Saturday, October 17, 2009

Mukesh Ambani gets it right

When corporate affairs minister Salman Khurshid had called for austere corporate salaries, we had said the matter should be left to company
boards. Now, the biggest shareholder in India’s biggest company by market capitalisation has decided that the chairman of his company should take a 66% salary cut.

Mukesh Ambani has brought down his own salary for 2008-09 to Rs 15 crore from Rs 44.2 crore the year before, following the RIL compensation committee’s decision to cap the chairman’s salary at Rs 15 crore.

One can crib that Rs 15 crore is not particularly austere. But the elder Ambani sends out the right signal that, at a time of widespread misery following slowdown, drought, epidemic and now floods, the richest of the land will, if not quite share the sorrow, shed a part of their pleasure. Earlier, Anil Ambani, too, had forgone his salary and commissions for 2008-09.

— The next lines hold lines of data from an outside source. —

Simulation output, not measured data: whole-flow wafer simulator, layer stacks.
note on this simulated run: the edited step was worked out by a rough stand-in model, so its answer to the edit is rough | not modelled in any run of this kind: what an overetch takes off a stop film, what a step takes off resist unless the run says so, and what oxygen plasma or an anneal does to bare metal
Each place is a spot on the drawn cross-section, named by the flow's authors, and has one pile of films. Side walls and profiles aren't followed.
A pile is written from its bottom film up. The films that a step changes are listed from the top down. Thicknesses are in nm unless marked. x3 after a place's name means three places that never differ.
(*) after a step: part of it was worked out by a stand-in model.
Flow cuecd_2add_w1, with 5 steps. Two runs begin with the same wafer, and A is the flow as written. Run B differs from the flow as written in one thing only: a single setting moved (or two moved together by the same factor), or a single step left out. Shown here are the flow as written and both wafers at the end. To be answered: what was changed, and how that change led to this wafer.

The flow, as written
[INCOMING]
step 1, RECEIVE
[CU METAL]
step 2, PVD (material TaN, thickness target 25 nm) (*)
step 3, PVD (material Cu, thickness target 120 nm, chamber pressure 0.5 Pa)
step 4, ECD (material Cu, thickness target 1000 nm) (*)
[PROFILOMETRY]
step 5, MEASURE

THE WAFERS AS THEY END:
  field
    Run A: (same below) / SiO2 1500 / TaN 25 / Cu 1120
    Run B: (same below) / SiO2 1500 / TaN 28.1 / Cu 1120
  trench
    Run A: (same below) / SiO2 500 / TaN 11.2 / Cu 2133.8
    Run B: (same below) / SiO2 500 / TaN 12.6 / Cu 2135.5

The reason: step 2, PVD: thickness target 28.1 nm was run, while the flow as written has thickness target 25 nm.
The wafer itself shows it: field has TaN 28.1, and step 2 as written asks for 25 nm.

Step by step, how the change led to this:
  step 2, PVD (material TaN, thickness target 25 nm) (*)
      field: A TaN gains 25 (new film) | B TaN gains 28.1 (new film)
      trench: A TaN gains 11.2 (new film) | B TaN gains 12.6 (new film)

These symbols matter when it comes to holding society together. In terms of pure cash in hand, when promoter CEOs cut their salaries, they don’t really lose much. On the foregone salary of Rs 29.2 crore, Mr Ambani would have paid a tax of 33% or Rs 9.64 crore, net of which the salary cut would be Rs 18.56 crore.

For promoters who hold a large proportion of their company’s equity, it makes far more sense to take profits out in the form of dividends, which are tax-free in the hands of the recipient. The promoters of RIL own 46.3% of the company’s equity.

If, instead of incurring an expenditure of Rs 29.2 crore by way of the promoter chairman’s salary, RIL were to choose to pay that entire amount as dividend, after paying a 15% dividend distribution tax, Rs 11.5 crore would still accrue to the promoter, reducing the post-tax salary foregone to Rs 7.5 crore.

But this is to quibble. RIL promoters received dividends worth Rs 873 crore last fiscal. A few crore of salary is neither here nor there.